I've taught myself machine learning with some online resources but I have a question about gradient descent that I couldn't figure out.
The formula for gradient descent is given by the following logistics regression:
Repeat {
θj = θj−α/m∑(hθ(x)−y)xj
}
Where θj
is the coefficient on variable j; α
is the learning rate; hθ(x)
is the hypothesis; y
is real value and xj
is the value of variable j. m
is the number of training sets. hθ(x)
, y
are for each training set (i.e. that's what the summation sign is for).
This is where I get confused.
It's not clear to me if summation is representing my entire training set or how many iterations I have done up to that point.
For example, imagine I have 10 training examples. If I perform gradient descent after each training example, my coefficients will be very different then if I performed gradient descent after all 10 training examples.
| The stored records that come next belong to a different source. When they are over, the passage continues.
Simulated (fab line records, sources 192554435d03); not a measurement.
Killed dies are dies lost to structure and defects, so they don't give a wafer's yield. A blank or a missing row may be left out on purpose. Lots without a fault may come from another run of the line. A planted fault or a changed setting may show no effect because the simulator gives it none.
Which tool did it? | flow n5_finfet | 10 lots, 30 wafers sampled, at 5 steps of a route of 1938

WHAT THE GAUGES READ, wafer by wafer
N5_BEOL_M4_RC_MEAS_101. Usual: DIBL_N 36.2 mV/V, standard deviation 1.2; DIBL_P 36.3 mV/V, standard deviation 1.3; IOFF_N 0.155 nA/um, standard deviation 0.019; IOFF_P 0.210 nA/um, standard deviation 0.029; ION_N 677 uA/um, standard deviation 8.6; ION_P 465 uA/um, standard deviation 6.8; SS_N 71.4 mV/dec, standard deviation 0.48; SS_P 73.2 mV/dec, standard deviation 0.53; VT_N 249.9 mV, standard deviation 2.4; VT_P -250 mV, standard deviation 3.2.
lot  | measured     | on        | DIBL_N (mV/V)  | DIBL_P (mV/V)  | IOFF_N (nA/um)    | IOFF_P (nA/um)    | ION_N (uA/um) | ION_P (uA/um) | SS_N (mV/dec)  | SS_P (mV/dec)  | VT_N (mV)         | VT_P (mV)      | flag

See below how the First Way is different then the Second Way:
First way
- Step 1: Since coefficients initialized to 0, hθ(x)=0
- Step 2: Perform gradient descent on the first training example. Summation term only includes 1 training example
- Step 3: Now use new coefficients for training examples 1 & 2... summation term includes first 2 training examples
- Step 4: Perform gradient descent again.
- Step 5: Now use new coefficients for training examples 1,2 &3... summation term includes first 3 training examples
- Continue until convergence or all training examples used.
Second way
- Step 1: Since coefficients initialized to 0, hθ(x)=0 for all 10 training examples
- Step 2: Perform 1 step of gradient descent using all 10 training examples. Coefficients will be different from the First Way because the summation term includes all 10 training examples
- Step 3: Use new coefficients on all 10 training examples again. summation term includes all 10 training examples
- Step 4: Perform gradient descent and continue using coefficients on all examples until convergence
I hope that explains my confusion. Does anyone know which way is correct?
Edit: Adding cost function and hypothesis function
cost function = −1/m∑[ylog(hθ(x))+(1−y)log(1−hθ(x))]
hθ(x) = 1/(1+ e^-z)
and z= θo + θ1X1+θ2X2 +θ3X3...θnXn